Sermons

Summary: POWER OF DELIVERANCE

4/15/07

Gal 5:1

1 Stand fast therefore in the liberty wherewith Christ hath made us free, and be not entangled again with the yoke of bondage.

(KJV)

"His own iniquities shall take the wicked himself, and he shall be holden with the cords of his sins."—Proverbs 5:22.

THE first sentence has reference to a net, in which birds or beasts are taken. The ungodly man first of all finds sin to be a bait, and, charmed by its apparent pleasantness he indulges in it, and then he becomes entangled in its meshes so that he cannot escape.

That which first attracted the sinner, afterwards detains him.

Evil habits are soon formed, the soul readily becomes accustomed to evil, and then, even if the man should have lingering thoughts of better things, and form frail resolutions to amend, his iniquities hold him captive like a bird in the fowler’s snare.

You have seen the foolish fly descend into the sweet which is spread to destroy him, he sips, and sips again, and by-and-by he plunges boldly in to feast himself greedily: when satisfied, he attempts to fly, but the sweet holds him by the feet and clogs his wings; he is a victim, and the more he struggles the more surely is he held.

Even so is it with the sins of ungodly men, they are at first a tempting bait, and afterwards a snare.

Having sinned, they become so bewitched with sin, that the scriptural statement is no exaggeration: "Can the Ethiopian change his skin, or the leopard his spots? then may ye also do good, that are accustomed to do evil."

The first sentence of the text also may have reference to an arrest by an officer of law.

The transgressor’s own sins shall take him, shall seize him; they bear a warrant for arresting him, they shall judge him, they shall even execute him.

Sin, which at the first bringeth to man a specious pleasure, ere long turneth into bitterness, remorse, and fear.

Sin is a dragon, with eyes like stars, but it carrieth a deadly sting in its tail.

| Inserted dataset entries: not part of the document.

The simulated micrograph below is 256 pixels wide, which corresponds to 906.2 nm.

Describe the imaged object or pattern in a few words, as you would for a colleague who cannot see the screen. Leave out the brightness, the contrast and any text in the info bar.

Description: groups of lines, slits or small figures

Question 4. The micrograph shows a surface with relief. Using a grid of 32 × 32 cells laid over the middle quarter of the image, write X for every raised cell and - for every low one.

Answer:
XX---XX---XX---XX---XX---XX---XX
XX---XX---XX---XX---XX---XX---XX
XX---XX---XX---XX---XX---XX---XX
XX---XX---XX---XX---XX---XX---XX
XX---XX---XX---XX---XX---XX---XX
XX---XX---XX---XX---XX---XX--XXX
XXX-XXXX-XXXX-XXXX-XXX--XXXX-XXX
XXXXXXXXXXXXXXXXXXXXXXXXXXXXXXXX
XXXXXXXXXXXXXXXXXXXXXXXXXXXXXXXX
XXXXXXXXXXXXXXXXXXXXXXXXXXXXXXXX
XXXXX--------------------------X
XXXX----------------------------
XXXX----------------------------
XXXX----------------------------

The cup of sin, with rainbow bubbles on its brim, is black with deep damnation in its dregs.

O that men would consider this, and turn from their delusions.

Leave a man to his own sins, and hell itself surrounds him; only suffer a sinner to do what he wills, and to give his lusts unbridled headway, and you have secured him boundless misery; only allow the seething caldron of his corruptions to boil at its own pleasure, and the man must inevitably become a vessel filled with sorrow.

Be assured that sin is the root of bitterness. Gild the pill as you may, iniquity is death.

Sweet is an unholy morsel in the mouth, but it will be wormwood in the bowels.

Let but man heartily believe this, and surely he will not so readily be led astray. "Surely in vain is the net spread in the sight of any bird," and shall man be more foolish than the fowls of the air? will he wilfully pursue his own destruction? will he wrong his own soul?

Sin, then, becomes first a net to hold the sinner by the force of custom and habit, and afterwards, a sheriffs officer to arrest him, and to scourge him with its inevitable results.

The second sentence of our text speaks of the sinner being holden with cords, and a parable may be readily fashioned out of the expression.

The lifelong occupation of the ungodly man is to twist ropes of sin. All his sins are as so much twine and cord out of which ropes may be made.

His thoughts and his imaginations are so much raw material, and while he thinks of evil, while he contrives transgression, while he lusts after filthiness, while he follows after evil devices, while with head, and hand, and heart he pursues eagerly after mischief, he is still twisting evermore the cords of sin which are afterwards to bind him.

The binding meant is that of a culprit pinioned for execution.

Iniquity pinions a man, disables him from delivering himself from its power, enchains his soul, and inflicts a bondage on the spirit far worse than chaining of the body.

Sin cripples all desires after holiness, damps every aspiration after goodness, and thus, fettering the man hand and foot, delivers him over to the executioner, which executioner shall be the wrath of God, but also sin itself, in the natural consequences which in every case must flow from it.

Samson could burst asunder green withes and new ropes, but when at last his darling sin had bound him to his Delilah, that bond he could not snap, though it cost him his eyes.

Make a man’s will a prisoner, and he is a captive indeed.